Years ago my fashionista friend remarked that the higher a woman's hair, the greater her depression. So, so true. As proof I give you Marge Simpson.... take a look at that hair! Obviously she is in serious need of an intervention - both follically and mentally...with hair that high she probably needs a VAT of lithium...and yet, she seems normal - but of course, she is not...not with THAT HAIR!
Well, today....18 hours into what is sure to be a 192 hour depressive event, my hair is the size of Marge Simpson's. Maybe higher. My depression is that great....

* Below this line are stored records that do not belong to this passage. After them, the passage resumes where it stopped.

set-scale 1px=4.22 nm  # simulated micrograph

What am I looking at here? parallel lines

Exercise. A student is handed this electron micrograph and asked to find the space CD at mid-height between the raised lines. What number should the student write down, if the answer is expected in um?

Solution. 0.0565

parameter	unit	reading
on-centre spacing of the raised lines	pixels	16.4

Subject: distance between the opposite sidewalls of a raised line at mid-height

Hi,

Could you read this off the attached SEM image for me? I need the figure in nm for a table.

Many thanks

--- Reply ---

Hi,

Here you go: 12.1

As you know, my oven died last week. I've been ONE FULL WEEK without an oven. Yesterday the repairman, aka Tony-Soprano-Meets-George-Carlin, came to perform, and I use that word loosely, a miracle on my oven. With his quick one-liners and his bada-bing zings, he pronounced that my oven was NOT dead....just comatose. This guy was something else - he spit out jokes faster than Rodney Dangerfield - talked about everything from his bad investment in SOIL FUTURES to his 2nd divorce - barely mentioning my oven. I tried to bring him around to it but was hardly able to get in a single word. After an hour that seemed like a ride on the root canal express he said it needed a new motherboard...to the tune of $480...handed me a bill for the service call - another $70 and then, with one more feeble attempt at witticism, something about his 1989 Dodge Shadow...which on ANY stage would not be funny...he FINALLY left! I took a comb to my hair immediately. The new motherboard won't be in until May 7th...8 more days without baking....8 more days of pining for cinnamon rolls, hummingbird cake, Dutch apple pie...8 more days of teasing and ratting my hair to new heights, running the risk of HHDA....Hair Height Depression Alopecia.